But then my friend insisted that I read about Daggerheart. And so I did.
I was pleasantly surprised when I saw that minis are optional. Even more importantly, I was shocked to find a game that effectively is Powered by the Apocalypse. I was especially relieved to not find rules for movement that require trigonometry or strange approximations (unlike Dungeons and Dragons, where there are grids and numbers everywhere).
I found a game that prioritized drama. Yes, it still simulates combat, but it does so in such a simple way that makes me happy to run it.
I’m excited! This would be the first game that I ever play when the game is just released. This would be the first game in which I don’t even have to pitch to the table; the table already wants to play it.
Of course, these are my first impressions. Maybe they’ll change. For now, I’m happy.
Same here. I was kind of interested in Daggerheart as something to propose as an alternative for my friends who dig the tradgame vibe (I honestly assumed it was going to be very 5e like but with some tweaks and serial numbers filed off), but hearing it’s PbtA-like has dashed all my interest.
Totally valid. I assume you like combat simulators like Dungeons and Dragons. Is that the case? If not, what do you dislike about PbtA?
Short version: I’ve just never managed to feel enjoyment while playing any of the ones I’ve tried. I dont think theyre bad, I just think they dont really click for the way I like to run games. And it has almost nothing to do with combat, which takes up very little table time in my preferred games (combat tends to go no longer than 3 rounds, usually less than 3 minutes each for a table of 6 – by then, PCs are either victorious, making an expeditious retreat, or dead).
Long version: I just can’t find a good rhythm with Monster of the Week, Thirsty Sword Lesbians or Apocalypse World (the three games in this style I’ve tried). Most of it comes down to how much more mental work it is for me to watch out for move triggers (and memorize the set of moves for each playbook, plus the GM moves. While I already do most of the things the GM moves are meant to encourage in my games of choice, I’m not really thinking of them as I do them – they feel very fluid, like natural reactions to my players. Hinting at future danger, presenting a hard choice, etc. PbtA games have made it feel much less natural, far more mechanical, and it pulls me out of the natural conversation of a game.
I also dont really like the way it wants me to use dice. Normally, I take the approach that if a PC has the tools, the time and the skills, their desired action automatically succeeds unless it’s truly impossible. To put that in PbtA terms, sometimes I want to make a move so soft it’s not even there. But PbtA games tend to not accept this, so you have players rolling more often and coming up with mixed success more often than not, which can burn me out and lead the PCs into a death spiral of mixed success, especially when I’ve gotten worn down and can’t come up with anything reasonable to tack on. It’s frustrating and anti-fun for me.

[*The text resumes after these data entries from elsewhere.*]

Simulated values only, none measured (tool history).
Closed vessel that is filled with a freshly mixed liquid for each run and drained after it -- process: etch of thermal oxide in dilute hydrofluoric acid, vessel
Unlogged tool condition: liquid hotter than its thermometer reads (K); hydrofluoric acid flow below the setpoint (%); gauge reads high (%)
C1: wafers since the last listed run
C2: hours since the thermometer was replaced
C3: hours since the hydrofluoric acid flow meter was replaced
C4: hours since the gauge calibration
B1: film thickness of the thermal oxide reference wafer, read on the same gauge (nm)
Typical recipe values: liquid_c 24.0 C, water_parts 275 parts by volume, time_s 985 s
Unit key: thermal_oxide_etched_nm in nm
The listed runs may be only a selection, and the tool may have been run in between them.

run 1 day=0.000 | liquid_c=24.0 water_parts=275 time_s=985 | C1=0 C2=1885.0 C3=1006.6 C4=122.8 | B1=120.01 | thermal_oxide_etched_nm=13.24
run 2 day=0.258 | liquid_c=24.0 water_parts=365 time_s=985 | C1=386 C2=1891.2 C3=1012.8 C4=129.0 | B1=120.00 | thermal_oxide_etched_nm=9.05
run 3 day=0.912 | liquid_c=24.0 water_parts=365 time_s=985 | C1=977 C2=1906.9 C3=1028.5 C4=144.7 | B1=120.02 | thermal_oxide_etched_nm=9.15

And then I think the core malfunction that underscores all of this for me is that PbtA is not really there to emulate a living world, but instead focuses on genre emulation. There’s nothing wrong with that, except I’ve yet to find one that tries to be a genre I like in the way I understand that genre. It seems like my choices are “angsty, sexy, teen drama,” “angsty, sexy, adult drama,” or “cozy,” with not much for me to hang my creative hat on. I didn’t watch Buffy, Angel or X-Files growing up, so MotW hit a little soft. I dont care for Apocalypse World’s picture of post apocalypse storytelling, so that also didnt really fit for me. And tbh, I can’t figure out what TSL is trying to be – it doesn’t really mirror my own queer experience (maybe because I’m not a lesbian?), and doesn’t seem to point to any other stereotyped fiction. So it all just feels empty.
Hopefully that explains it, but I love talking about RPGs (even ones I didn’t enjoy), so if its confusing I can try to clarify.
Not the person you asked but I’m taking this opportunity to talk about why I wouldn’t play pbta as my main game.
One, I rarely feel like my character is competent. I’m usually rolling mixed success, and that feels bad. A good GM can take the edge off there. they can make it so the problem was circumstances or the strength of your enemy, instead of your fuck up. But most GMs aren’t good, they’re average.
Related, and I think this might have been a result of not liking the GM, when I do get a mixed success it often feels like the GM is just fucking with me. It felt very unilateral. They decide what happens with no buy-in from the table needed. When I run Fate, mixed successes are a proposal the player can accept, decline, or suggest another idea.
Third, playbooks feel like mad libs instead of writing. So much is already defined, typically, it’s constraining and anchoring. I don’t feel like I’m really making something of my own. I can see how that’s really helpful for some people but I don’t enjoy it. I much prefer the utterly freeform mode of Fate. I want to be a chaos magick using librarian? I can just write that down.
I had fun doing a one shot of rapscallions a couple weeks ago, but I wouldn’t make it my main game.
For me it’s not so much combat I’m looking for as competence (and due to this, D&D 5e irritates me for largely restricting competence to combat by various means). PBtA rubs me the wrong way primarily because, when combined with a system that makes “yes, but” the most common result, moves feel less like the things your character can do well and more like the things characters try to do despite not being good at them.
Also, PBtA games tend to dictate *who* your character is more than most.
Gotcha.
I wouldn’t be surprised to learn that PbtA has a narrower statistical distribution of dice rolls than games that you like. In other words, PbtA might relatively flatten the probability of everything, while other games make some things just flat out either impossible or trivial (depending on your characters’ level).
At the same time, character proficiency is not trivial. In other words, an incompetent character will definitely fail much more than a competent character. The Apocalypse World creator did the math for us:
Imagine going from 30% likelihood of success to 90% likelihood of success.
Regardless, I still concede that other games could be much more brutal or much more lenient (depending on character competence). And this, on its own, could be seen as a bug and not a feature. I happen to see it as a feature: try it out, burn the world down, rebuild it, all in one session. The story coming out of that session will be probably be interesting!
Now, as to overconstrained characters, I also agree here. However, the way that Apocalypse World does characters is decidedly not how all PbtA games do characters. Vincent Baker himself has said that his character playbooks are a sort of historical accident and that other PbtA games could be entirely different. This is not just speculation, it’s a fact. Take Ironsworn or Starforged. Both of those games have ridiculous flexibility around character creation. You don’t have playbooks: all characters start with the same blank slate of a character sheet. You build your character with combinations of cards, and there are hundreds of them.